Indigenous artist D’Arcy Basil to carve first of its kind 2,500 lb Jade monument to honour the children that perished at the Kamloops Indian Residential School, and the survivors who attended.
“No Children Will Be Forgotten” is a weekend-long fundraiser, exhibit, and art show hosted by Indigenous artist D’Arcy Basil and CMHC-Granville Island, September 25 & 26, 2021.
Funds raised will be used to create and place a Kamloops Residential School Children’s Monument, carved from a 2,500 lb piece of raw jade, as well as towards the creation of an Indigenous Artists Carving Program, teaching the traditional methods of carving wood, stone, bone, antler and jade.

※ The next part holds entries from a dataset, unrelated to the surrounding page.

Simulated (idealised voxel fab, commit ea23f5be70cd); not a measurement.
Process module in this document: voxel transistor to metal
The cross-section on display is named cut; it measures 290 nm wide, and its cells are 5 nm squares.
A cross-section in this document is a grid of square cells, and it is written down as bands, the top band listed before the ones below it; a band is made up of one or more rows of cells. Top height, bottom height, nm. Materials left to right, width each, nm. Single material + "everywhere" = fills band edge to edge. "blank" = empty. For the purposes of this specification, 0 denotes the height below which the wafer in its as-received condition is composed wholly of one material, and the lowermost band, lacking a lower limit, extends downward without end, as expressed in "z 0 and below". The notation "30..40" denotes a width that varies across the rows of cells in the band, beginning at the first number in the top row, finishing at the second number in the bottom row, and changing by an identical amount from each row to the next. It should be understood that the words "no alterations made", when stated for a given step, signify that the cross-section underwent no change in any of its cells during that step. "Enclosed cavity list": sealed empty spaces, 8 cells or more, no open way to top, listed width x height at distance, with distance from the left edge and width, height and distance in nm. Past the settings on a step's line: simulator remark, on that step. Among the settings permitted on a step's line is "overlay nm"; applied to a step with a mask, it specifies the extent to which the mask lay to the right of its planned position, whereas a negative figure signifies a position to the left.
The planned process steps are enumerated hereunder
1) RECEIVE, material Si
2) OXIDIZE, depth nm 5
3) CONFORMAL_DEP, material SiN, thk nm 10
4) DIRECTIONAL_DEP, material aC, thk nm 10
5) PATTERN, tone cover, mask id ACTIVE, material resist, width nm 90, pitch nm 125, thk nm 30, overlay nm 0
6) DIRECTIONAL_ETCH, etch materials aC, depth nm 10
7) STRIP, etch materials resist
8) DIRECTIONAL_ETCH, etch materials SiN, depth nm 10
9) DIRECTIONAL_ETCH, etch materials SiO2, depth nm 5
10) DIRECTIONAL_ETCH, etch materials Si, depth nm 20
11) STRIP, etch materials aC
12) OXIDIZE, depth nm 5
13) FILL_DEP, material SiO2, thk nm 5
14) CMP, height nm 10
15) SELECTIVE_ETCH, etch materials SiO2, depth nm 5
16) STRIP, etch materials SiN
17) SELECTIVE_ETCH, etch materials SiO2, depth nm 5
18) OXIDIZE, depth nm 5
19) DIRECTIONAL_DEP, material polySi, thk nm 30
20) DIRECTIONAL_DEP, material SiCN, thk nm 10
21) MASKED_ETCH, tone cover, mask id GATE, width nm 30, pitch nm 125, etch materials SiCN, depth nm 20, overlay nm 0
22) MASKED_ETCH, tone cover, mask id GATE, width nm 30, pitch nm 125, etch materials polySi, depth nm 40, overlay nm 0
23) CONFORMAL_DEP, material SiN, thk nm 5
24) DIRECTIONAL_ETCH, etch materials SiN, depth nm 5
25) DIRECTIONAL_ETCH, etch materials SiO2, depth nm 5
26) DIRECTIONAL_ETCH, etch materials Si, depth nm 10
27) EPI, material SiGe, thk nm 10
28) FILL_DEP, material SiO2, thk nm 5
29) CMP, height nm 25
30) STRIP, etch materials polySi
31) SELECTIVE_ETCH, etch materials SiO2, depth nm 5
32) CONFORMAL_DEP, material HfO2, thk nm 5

The weekend art exhibit, with silent auctions on both days, will be held from 10 am to 6 pm in the new “Hives for Humanity” parklet, in front of co-host, i.e. Creative Art Works at 1244 Cartwright Street, Granville Island.
The uniquely large piece of Jade was donated by Tony Ritter, co-owner of Cassiar Jade Contracting in Watson Lake, YT. After initially hearing the news of the 215 unmarked graves in Kamloops, Mr. Ritter considered what he could do to support the community and reached out to artist D’Arcy Basil to ask if he would be interested in the Jade.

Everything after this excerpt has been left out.